From youthful visions of shooting for National Geographic, Luke Going’s photography career took an unexpected turn when he discovered a passion for capturing weddings.
The Sunshine Coast lens man documented his first wedding in 2011, when photography styles and trends were thankfully evolving from the over-polished, mainstream portraits that had become the status quo. Before long, Luke was hooked on the creative versatility and potential for expression that wedding photography afforded. Over 180 weddings later, he hasn’t looked back.
Luke’s sensitive and cinematic style has had him firmly on our radar from the get go, and we’ve featured a number of his weddings over the years. We recently caught up with Luke to discover a little more about the man behind the camera.
Tell us a little about your background and the path that brought you to wedding photography.
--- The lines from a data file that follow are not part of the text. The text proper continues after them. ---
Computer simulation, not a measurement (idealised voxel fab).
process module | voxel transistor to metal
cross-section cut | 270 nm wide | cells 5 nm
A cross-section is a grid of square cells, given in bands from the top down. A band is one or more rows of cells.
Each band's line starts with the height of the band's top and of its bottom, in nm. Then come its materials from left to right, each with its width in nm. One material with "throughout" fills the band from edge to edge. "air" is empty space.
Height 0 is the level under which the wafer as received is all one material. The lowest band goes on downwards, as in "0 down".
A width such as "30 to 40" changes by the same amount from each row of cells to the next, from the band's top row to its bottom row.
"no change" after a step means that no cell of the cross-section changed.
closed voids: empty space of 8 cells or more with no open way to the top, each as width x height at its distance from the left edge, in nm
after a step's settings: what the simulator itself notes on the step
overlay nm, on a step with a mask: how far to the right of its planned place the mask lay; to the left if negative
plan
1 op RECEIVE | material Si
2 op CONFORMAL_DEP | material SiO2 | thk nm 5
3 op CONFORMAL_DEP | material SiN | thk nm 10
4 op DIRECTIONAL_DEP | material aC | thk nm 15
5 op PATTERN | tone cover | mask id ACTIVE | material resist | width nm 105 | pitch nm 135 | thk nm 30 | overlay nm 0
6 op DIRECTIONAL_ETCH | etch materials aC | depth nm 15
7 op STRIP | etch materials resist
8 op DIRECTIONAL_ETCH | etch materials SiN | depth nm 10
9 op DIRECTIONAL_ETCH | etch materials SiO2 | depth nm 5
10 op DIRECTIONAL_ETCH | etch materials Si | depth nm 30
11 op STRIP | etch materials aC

I discovered Photography in high school and fostered the passion for about 15 years before deciding to give it a crack as a career. Wedding photography wasn’t really on my radar when I first started, but I was pretty much open to anything that came my way. Once I realised the potential of weddings to fulfill me creatively – each one being completely unique and a place where I could translate my own way of seeing things into images – it started to become a viable option and a way to make a living in the creative arts.
How would you describe your photography style?
It’s a really hard thing to do as I feel my style is constantly evolving, but for all intents and purposes I guess I would say my style fits into a ‘cinematic documentary’ genre. Each couple has a spark, a special something that is only triggered off by the presence of the other person. This chemistry is the very thing that I strive to find when I’m shooting. Sometimes it is naturally present and sometimes it needs a little coaxing. But it is always there and when it comes to the surface that is when the most magical images evolve.
Was wedding photography always the passion? What other personal photography projects keep you busy?
My original dream was to work for National Geographic, documenting the peoples and places of the earth. I also had a strong interest in portraiture and abstract landscapes, so my interests were pretty broad. I think what made me pay attention to weddings was that it was an event that was always going to present something different to me each time. So with each wedding, I had an opportunity to find the unique and the arcane with every location and couple I shot. This really did satisfy me creatively as I felt weddings gave me all the opportunities I needed to express myself visually.
I now find myself very interested in pursuing other creative mediums, and am currently fulfilling a life long interest in ceramics by getting my hands dirty and my mind away from a computer screen. I find the best way to keep me inspired as a photographer is to diversify my creative endeavours and do my best to satisfy my insatiable appetite for making things.
When did you shoot your first wedding? How do you feel the industry has changed since then?
I shot my first wedding at the beginning of 2011. This was a time when the industry was really making new roads, especially in the photographic arena. It was spearheaded by artists who had a strong urge to shoot in a journalistic style, moving away from the cringe-worthy trends of the past. Suddenly wedding photography was being reinvented as a platform for true artistic expression, and out of the woods came some of the most incredible and talented photographers of our time. I think it was just great timing for me to get into wedding photography and launch my business.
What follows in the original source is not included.